The Power of Functional Data Analysis
Unlocking Patterns in Energy Data
Introduction
As utilities and energy companies continue to collect more and more customer data, the challenge of analyzing and understanding this data becomes increasingly complex. One powerful approach to tackle this challenge is functional data analysis. In this article, we will explore how functional data analysis can be used to describe customer behavior, and how this information can be used for feature engineering, and ultimately drive better business outcomes.
The objectives of this article are threefold: to provide a gentle, non-technical introduction to functional data analysis, demonstrate an application using functional data analysis to make inferences about customer behavior, and showcase how such inferences can be leveraged as features in other processes, such as predictive models.

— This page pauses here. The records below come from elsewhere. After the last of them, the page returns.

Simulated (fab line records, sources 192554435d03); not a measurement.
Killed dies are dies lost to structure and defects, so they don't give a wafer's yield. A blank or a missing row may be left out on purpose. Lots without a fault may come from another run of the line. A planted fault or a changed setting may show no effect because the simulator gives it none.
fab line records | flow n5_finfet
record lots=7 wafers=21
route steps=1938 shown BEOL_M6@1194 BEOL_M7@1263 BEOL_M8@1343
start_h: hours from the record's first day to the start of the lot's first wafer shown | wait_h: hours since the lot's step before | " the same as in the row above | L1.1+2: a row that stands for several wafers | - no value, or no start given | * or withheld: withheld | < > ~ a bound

What Is Functional Data Analysis?
I was introduced to functional data analysis in graduate school by a professor. One day while studying GAMs (Generalized Additive Models) and splines, the professor suggested that anyone interested in learning more should explore the works of professors Ramsay and Silverman. I was curious and decided to purchase the authors’ books. In doing so I discovered a new world of statistics and methods of analysis that were very applicable to modeling energy data.
But, what is functional data analysis anyway?
According to Wikipedia, functional data analysis, which is often abbreviated as FDA, “is a branch of statistics that analyses data providing information about curves, surfaces or anything else varying over a continuum.”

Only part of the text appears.